Like most seasoned travelers, you are probably well aware that many different sockets and plugs are used in different parts of the world. But which plug adapter should you use where? Bringing the right plug adapter can mean the difference between being able to plug your hair dryer or razor into the hotel’s socket, and sitting there frustrated.
Don’t worry – the International Electro technical Commission or IEC has standardized the list of plug and socket zones to make it easier to figure out what plug adapter you need to use in different countries. You can go to their website to see illustrations of various sockets and plugs available. In general, the following outlet types are used by the following countries:
- A and B – Japan, Central America, Caribbean, South America, Taiwan
- C, E and F – Europe, the Middle East, Israel, some African countries, some Asian countries
- G – United Kingdom, Ireland, some African countries, Hong Kong, Singapore, Malaysia
- I – Australia, New Zealand, Fiji, China
Buying the right plug adapter is essential if you want to travel internationally and take personal items that run on electricity. You will only need to an adapter plug in most cases, but depending on where you are going, you might also need to bring a voltage converter or transformer.

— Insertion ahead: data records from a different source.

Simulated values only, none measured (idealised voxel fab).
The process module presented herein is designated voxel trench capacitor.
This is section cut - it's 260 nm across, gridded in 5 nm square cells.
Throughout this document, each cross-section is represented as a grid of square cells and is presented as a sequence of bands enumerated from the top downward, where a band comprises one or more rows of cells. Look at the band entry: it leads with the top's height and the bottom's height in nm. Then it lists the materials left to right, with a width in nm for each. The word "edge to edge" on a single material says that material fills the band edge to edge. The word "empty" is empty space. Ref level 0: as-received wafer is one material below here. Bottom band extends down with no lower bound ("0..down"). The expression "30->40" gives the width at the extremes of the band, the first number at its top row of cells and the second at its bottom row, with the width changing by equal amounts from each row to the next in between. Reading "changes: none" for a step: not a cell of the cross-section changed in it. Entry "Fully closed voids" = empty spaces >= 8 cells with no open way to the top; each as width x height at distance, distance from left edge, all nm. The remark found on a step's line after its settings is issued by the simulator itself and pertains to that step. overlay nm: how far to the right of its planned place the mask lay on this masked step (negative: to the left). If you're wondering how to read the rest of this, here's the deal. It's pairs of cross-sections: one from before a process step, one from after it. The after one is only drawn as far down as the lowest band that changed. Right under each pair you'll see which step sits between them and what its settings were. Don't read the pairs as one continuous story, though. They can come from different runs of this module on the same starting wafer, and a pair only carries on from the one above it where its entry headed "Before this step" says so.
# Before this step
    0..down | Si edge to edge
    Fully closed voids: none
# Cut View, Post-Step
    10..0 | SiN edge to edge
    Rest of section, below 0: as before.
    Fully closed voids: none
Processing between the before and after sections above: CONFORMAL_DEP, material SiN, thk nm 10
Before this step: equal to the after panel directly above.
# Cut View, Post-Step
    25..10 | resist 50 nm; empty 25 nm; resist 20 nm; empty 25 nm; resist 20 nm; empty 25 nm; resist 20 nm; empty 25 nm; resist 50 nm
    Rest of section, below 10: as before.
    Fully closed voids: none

The world runs on either 110/125V or 220/240V. If your device or appliance is meant for the North American market, then it probably runs on 110/125V electricity. Sadly, the majority of the world uses 220/240V. You, therefore, need transformers and converters (aside from plug adapters) to convert the electricity voltage to match your device’s voltage.
Read the label on your appliance or device to determine if a transformer or voltage converter is necessary. The ‘input’ line contains is where you should be looking at. It contains key information indicating if the voltage is single, dual or multi. Single-voltage devices have small voltage ranges (100–120V) and won’t accommodate a 220V power supply. Dual-voltage devices (120V/240V) do not require a transformer or converter because they can run on both voltages. Multi-voltage devices (most commonly laptops, smartphones, cameras, and the like) do not require a converter or transformer, either.